Over the course of the last hundred years the United States government, media and education have waged a full scale assault on people like me. Though we never really learned about Marx, we did learn about the Italian anarchists Sacco and Venzetti, (as dangerous revolutionaries who were executed after being convicted of murder) but nothing of the Haymarket Riot. There were the Red Scare and the Palmer Raids in 1919 and 1920. As the German revolution was being drowned in blood, the American Department of Justice decided to go after radical leftists, arresting and deporting hundreds and causing the rest to hide in fear. Rather than learn about the labor struggles that had led much of the American working class to strikes and boycotts which precipitated the raids, all we had been taught was that the DOJ went after the commies because Communism is “anti-American.”
As I said, there was nothing about the labor struggles and trials of Communists and Socialists in the 1930s taught in school, despite the history being relatively recent, interesting and full of lessons about the depression that did not focus solely on the President. It is hard for Americans to believe this, but the President does not do everything. No doubt, the brief read that most students partake of our flawed history textbooks could easily convince them otherwise. Real history shows us that it is not presidents but the people who generate real and lasting change. Like the lost history of the Communist Party in organizing black laborers in the South, which paved the way for the civil rights movement, a movement whose key organizers were committed Communists. But you would never hear that in history class.
After WWII the anti-communist activity in the US swung into full gear. The propaganda machine began rolling both by the U.S. Government but also by big media, industrial and financial business as well as academia. Hollywood radicals were blacklisted. Senator McCarthy made “The House Sub-Committee on Un-American Activities” a spectacle only rivaled by the Purge Trials in Stalin’s USSR. The FBI, under Herbert Hoover who was convinced that there was an imminent threat of Communist uprising, created and implemented the COINTEL program which infiltrated and incapacitated all of the leading labor, radical, student and Marxist organizations in the United States. At one time, there were as many FBI informants in the Communist Party than there were actual Communists. Part of this campaign involved imprisoning, murdering, deporting or other ways of taking members of the movement out of commission. Taken together, by the 1980s, America’s radical left had been all but wiped out. There were few Marxist teachers in classrooms, no popular writers on the subject, only a select few political leaders that attempt to give voice to the cause. It was not because the ideas were in and of themselves fraught with error, but that they were suppressed, managed, marginalized and taken out of public view by those with the most to lose. With it went a philosophy which sought to promote the simple idea that we should not tolerate poverty, inequality and war for the sake of profit.

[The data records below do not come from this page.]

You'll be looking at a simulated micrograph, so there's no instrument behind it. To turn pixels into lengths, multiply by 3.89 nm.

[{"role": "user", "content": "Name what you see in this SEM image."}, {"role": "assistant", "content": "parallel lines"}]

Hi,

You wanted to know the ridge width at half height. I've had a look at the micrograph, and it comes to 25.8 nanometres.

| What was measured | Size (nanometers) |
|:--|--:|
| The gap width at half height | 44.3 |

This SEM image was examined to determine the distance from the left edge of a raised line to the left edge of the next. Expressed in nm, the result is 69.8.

Because of this history, I have too been relegated to the position of “that Godless Commie” or “that crazy guy talking about revolution.” These powerful ideas are seen by so many as nothing more than a joke or a position stemming from naivety. The United States program of destroying radicals in general has been so successful that simply as a Marxist I am a minority whose voice is or should be silenced. Sure I can write my blog or speak on the street, but there is no path to power, all pathways to information to the common person are controlled by corporate and social media companies and their government regulating friends. Besides, being a communist is tantamount to being a fascist in America. I would wager that even someone with a sufficiently deep education may still have trouble telling the difference. If you did not study history or political science at the college level, and even then, how would you know? After all, it was what we all learned in school, right?
Just in case, let me be clear then. Barack Obama is not a socialist; he is a centrist capitalist politician. Adolf Hitler was not a socialist (yes, I know it the National Socialist Workers Party – but who did Hitler destroy first? He destroyed the communists), he was an ultra-conservative corporatist. Stalin claimed to be a socialist but the Soviet Union under Stalin was about as far from a democratized workforce as you could get. China is led by the Communist Party, but it is clear that there is neither democracy at work, nor in any true sense in the political sphere. This is not Communism. There have been many iterations of Marx’s perspective which have been prompted by world events since Marx’s death. All of them are attempts to make the theory work. Unfortunately revolutions occurred in the places where it was most unlikely to succeed (the non-industrial) and in the manner that quite destructive (famines and wars). This is not Socialism or Communism: it is Capitalism. If one is looking for an example of the ideas of Marx in practice, I suggest a study of the Paris Commune.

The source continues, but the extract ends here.